Side Sewers and Storms
Your home's side sewer runs from the house to the main sewer in the street. Blockages or flooding of the side sewer can cause sewer backups. Maintaining the side sewer is the owner's responsibility. In preparation for storm season, maintenance is more important than ever.
The two I’s
Winter storms overload the sanitary sewer system in areas where there is excessive inflow and infiltration into the system (I&I). Inflow comes from stormwater connections to the sanitary sewer through roof gutters, sump pumps, yard or area drains. Infiltration comes from groundwater entering the sanitary sewer through cracks or otherwise defective pipes. The primarily source of I&I is from side sewers. If a side sewer is in good shape structurally, the likelihood of system overflows decreases.
What you should do with your side sewer before the storm season
- Know where your side sewer line is. Make sure roots or other obstructions aren’t blocking or penetrating it. Remove trees that endanger it.
- Avoid dumping fats, oils and grease down your drains, as they are the main cause of blockages. Instead, dispose of them in a sealed container in your garbage.
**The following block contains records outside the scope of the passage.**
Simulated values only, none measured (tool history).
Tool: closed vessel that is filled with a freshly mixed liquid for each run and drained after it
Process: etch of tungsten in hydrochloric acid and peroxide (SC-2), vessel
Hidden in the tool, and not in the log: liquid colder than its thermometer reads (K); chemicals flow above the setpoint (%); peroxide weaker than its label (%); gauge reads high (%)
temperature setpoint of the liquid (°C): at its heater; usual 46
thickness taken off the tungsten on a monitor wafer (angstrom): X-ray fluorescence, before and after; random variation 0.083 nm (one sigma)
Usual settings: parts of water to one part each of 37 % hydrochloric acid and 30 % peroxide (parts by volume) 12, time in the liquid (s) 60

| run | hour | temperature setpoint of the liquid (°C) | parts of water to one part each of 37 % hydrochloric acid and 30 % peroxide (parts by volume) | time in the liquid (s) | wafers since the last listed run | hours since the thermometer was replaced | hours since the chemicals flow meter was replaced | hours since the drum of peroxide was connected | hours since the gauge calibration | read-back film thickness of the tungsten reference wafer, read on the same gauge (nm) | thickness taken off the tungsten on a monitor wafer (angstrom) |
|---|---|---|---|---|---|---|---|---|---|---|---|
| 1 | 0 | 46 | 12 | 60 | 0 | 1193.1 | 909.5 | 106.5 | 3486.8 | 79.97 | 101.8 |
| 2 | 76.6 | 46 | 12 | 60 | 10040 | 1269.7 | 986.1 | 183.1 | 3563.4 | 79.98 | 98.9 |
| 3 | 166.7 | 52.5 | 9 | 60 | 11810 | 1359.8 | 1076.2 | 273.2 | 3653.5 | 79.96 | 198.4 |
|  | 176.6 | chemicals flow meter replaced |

- Make sure your side sewer is clean. If it is clean and there is a backup, we will know it was not caused by the side sewer and it will be easier to identify the cause of capacity issues in our system. If side sewers are not cleaned and there is a backup, the side sewer will need to be inspected by the homeowner before we can inspect our system, and we’ll have to make a decision on whether the primary cause is the side sewer or our system. All of this means it will take longer to fix the backup.
Also, sewer backups make up a large percentage of calls to our emergency responders, leaving them with less time to deal with other more critical issues. If folks keep their side sewers clean, emergency lines are freed up during critical times like storm season.
- If you need repairs to your side sewer, look under "Plumbing, Drains and Sewer Cleaning" in The Yellow Pages.
- For more information about side sewers, see Your Property’s Side Sewer.
If you have a backup
- Clean Up the Backup (pdf) is SPU’s guide to safe clean up.
- Turn off all power to eliminate electrical hazards.
- Keep children and pets away from the area.
- If there is a heavy storm and sewage backs up through sinks or toilets, call Seattle Public Utilities' sewer and drainage maintenance staff at (206) 386-1800. City workers will check and remove blockages in the main sewer line. If the problem is the result of too much storm water in the system, you may have to wait until the storm has subsided to have the backup resolved.
- Thoroughly clean the contaminated area. Use rubber gloves and disinfectants.
- Discard saturated wall-to-wall carpet and pad; clean all hard surfaces with hot water and soap, then rinse with a bleach solution of one tablespoon of household bleach to one gallon of water.